A lot of “ink” has been spilled on the question of whether or not children should be invited to the wedding. It is a hard and fast rule that … it depends. If you like children and like the idea of them being at your wedding, you should invite them. If you want a more formal atmosphere, you shouldn’t. But, even if you’re having children at your wedding, should they be in it?

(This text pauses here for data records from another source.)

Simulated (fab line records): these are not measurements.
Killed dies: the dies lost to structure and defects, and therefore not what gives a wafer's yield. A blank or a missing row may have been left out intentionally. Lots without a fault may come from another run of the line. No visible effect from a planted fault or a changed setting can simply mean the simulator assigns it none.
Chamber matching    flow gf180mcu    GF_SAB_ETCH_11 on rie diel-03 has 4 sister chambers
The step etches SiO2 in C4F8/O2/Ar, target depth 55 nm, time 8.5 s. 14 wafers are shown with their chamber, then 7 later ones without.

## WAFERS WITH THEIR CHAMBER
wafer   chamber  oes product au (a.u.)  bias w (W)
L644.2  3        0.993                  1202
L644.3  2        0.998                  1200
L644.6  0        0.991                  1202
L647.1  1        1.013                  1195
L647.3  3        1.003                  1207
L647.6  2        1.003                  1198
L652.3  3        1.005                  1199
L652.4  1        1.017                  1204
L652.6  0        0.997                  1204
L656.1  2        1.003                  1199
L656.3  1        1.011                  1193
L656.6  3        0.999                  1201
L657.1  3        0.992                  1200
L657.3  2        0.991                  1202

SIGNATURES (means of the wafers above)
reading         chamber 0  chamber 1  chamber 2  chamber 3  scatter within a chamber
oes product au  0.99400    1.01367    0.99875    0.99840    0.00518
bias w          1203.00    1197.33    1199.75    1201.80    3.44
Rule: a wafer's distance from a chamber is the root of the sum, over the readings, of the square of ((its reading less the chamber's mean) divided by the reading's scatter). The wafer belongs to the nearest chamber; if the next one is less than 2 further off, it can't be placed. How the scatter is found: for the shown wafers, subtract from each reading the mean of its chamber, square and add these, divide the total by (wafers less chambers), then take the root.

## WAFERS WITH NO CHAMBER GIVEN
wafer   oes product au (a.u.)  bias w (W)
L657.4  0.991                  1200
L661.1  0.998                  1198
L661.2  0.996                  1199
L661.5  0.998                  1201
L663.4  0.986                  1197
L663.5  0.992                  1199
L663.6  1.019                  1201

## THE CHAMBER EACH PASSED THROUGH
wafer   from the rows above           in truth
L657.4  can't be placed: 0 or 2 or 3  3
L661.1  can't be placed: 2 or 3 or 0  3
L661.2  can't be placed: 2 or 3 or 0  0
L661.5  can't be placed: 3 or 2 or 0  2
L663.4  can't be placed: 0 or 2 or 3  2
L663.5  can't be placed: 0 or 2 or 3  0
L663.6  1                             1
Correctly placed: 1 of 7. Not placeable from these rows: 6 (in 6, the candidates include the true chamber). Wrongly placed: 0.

Again, the answer is … it depends. If you choose to invite children to your wedding, parents can decide for themselves if the venue and timing is appropriate. But, if you invite a child to be in your wedding, the parents will be hard-pressed to say no, so you need to be a little more aware of what you’re asking. Before deciding whether or not to have children in general, or a specific child in your wedding you need to think about these five things:
1. Time of Day – You probably know that young children go to bed early, but do you know that children as old as 5 sometimes take naps? Did you know that children as old as 10 may be able to stay awake for a late wedding, but may get unbelievably and unhelpfully grumpy? If getting ready for your wedding is an all day affair that requires the child to sit still in fancy dress for hours on end, posing for pictures, etc. you may want to rethink it. If your wedding is a nighttime thing that starts at 8, you may also want to rethink it.
2. Your Church – Believe it or not, some churches have rules about how old the children need to be to be in the wedding. This is because many churches consider a wedding a solemn occasion and think a child being pulled in a wagon down the aisle is cute, but inappropriate. Before asking any child to be in your wedding, check with your officiant about the rules.
3. Family Dynamics – Let’s say you and your fiance(e) both have nieces about the same age. Can you ask one to be a flower girl and not the other? Probably not. What if you have multiple nieces and nephews? As hard as it is for some fully-grown women to learn that they aren’t a bridesmaid imagine that feeling for an eight year old girl. Unless you want your wedding party to look like the cast of Annie, you may have to go without having children.
4. Control – Ask any parent or teacher, children are unpredictable. If you want your wedding to go like clockwork and no surprises, do not involve children.
5. The Child - Being a flower girl at the age of 6 was the apex of my daughter’s life, she still talks about it 4 years later. Being a ring bearer at the age of 4 in the same wedding was the nadir of my son’s life, he still complains about it 4 years later. I’m still apologizing for his refusal to actually walk down the aisle 4 years later as well. Think about the children involved and their personalities, then ask the parents first.